After a car accident, you'll most often be dealing with car insurance claims, claims adjusters, and auto repair shops. If you’re in a small fender bender, you might not even bother filing a claim with insurance. But after a car accident with damage, either your insurer or the other driver's insurance provider is responsible for paying for the repair. It depends on who is at fault.
The insurance company will produce an estimate and suggest a local shop to do the repairs. They might pay the repair shop directly. Or, they might cut you a check so you can pay them yourself. But what if you want to do the work on your own to save a little money? Before you go this route, keep these factors in mind.
Is There a Lien on Your Car?
Who can work on your car may depend on who holds the title.
If there is a lien on your car, then you most likely will not be allowed to repair the car yourself. The lender, whose money is on the line, won’t want to risk leaving the repairs up to someone who may or may not know what they are doing. If you're not a certified repair shop, how do they know you're capable?
Your insurance company may offer a direct repair program, which is a network of approved repair shops. But you aren't obligated to use it. You have the right to bring your car to the shop of your choice.
While your insurer can't force you to use a certain repair shop, your lender might. Check your loan agreement for the conditions that apply to you. You're likely to find language that will state that you must have your vehicle repaired by a certified shop that guarantees its work. It may even require that repairs be made at a shop that is approved by the lender.
If you can’t find the language in your contract, call your auto loan provider to find out for sure.
What if You Own Your Car Outright?
If there's no lien on your car and you own the title, you have a lot more flexibility. In most cases, you should be able to do what you want with the insurance payout. That includes having your car fixed at a shop, fixing it yourself, or not fixing it at all.
This may not be true all the time, though. You need to read your policy carefully. You can also ask your agent for advice on the matter.
How Will Your Coverage Be Affected?
Even if you own your car and don't have to use a certain shop to fix your car, your insurer may still be wary of repairs you do yourself.
As a result, you may find your insurer unwilling to continue to provide you with comprehensive or collision coverage if you choose to do your own repairs. Also, if more damage is found later, your insurer will likely not pay for its repair.
What happens if you get into another accident in the future? Your insurer may refuse to pay for any damage done to the part of your car that you fixed yourself in the past.
In these cases, it may not be worth the small amount of money you’ll save doing the repairs yourself. It may even cost you much more in the long run.
If you decide to repair your car yourself, it's a very good idea to have an adjuster look at the damage and provide an estimate before you do any of the work. In fact, your insurance provider will likely insist on it.

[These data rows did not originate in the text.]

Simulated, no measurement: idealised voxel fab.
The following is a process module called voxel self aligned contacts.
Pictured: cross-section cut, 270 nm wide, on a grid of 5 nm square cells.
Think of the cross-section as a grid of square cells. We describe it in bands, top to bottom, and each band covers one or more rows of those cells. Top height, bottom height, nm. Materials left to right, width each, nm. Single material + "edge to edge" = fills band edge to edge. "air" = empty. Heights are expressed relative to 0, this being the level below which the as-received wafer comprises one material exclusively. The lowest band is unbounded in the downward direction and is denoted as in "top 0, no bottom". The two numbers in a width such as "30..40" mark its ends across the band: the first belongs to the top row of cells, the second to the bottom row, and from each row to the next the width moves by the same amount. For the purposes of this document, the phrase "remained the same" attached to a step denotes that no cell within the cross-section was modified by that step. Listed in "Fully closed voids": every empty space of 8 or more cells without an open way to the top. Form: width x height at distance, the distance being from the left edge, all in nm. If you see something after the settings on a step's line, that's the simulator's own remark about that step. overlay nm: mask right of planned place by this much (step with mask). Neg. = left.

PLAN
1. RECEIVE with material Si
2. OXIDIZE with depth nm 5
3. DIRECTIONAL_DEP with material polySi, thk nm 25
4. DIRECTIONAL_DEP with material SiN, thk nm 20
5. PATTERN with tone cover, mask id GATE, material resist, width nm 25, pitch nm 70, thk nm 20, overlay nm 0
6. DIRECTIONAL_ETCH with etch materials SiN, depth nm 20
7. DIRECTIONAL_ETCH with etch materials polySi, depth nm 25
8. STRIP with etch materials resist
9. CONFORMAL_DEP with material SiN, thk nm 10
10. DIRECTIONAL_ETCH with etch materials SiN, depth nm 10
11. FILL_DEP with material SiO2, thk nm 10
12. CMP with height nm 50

This is an important step. It provides both you and your insurer with a solid idea of what a reasonable settlement of the damages will be. It can help avoid any future misunderstandings.
If you mess up the repair, the costs of any repairs will come out of your pocket, not your insurer’s or a repair shop's. If you are not sure about your skills and ability to do the job right, have the work done by a mechanic or body shop the first time.
In some cases, saving a few bucks in the short term is not worth the hassle and/or costs in the long term.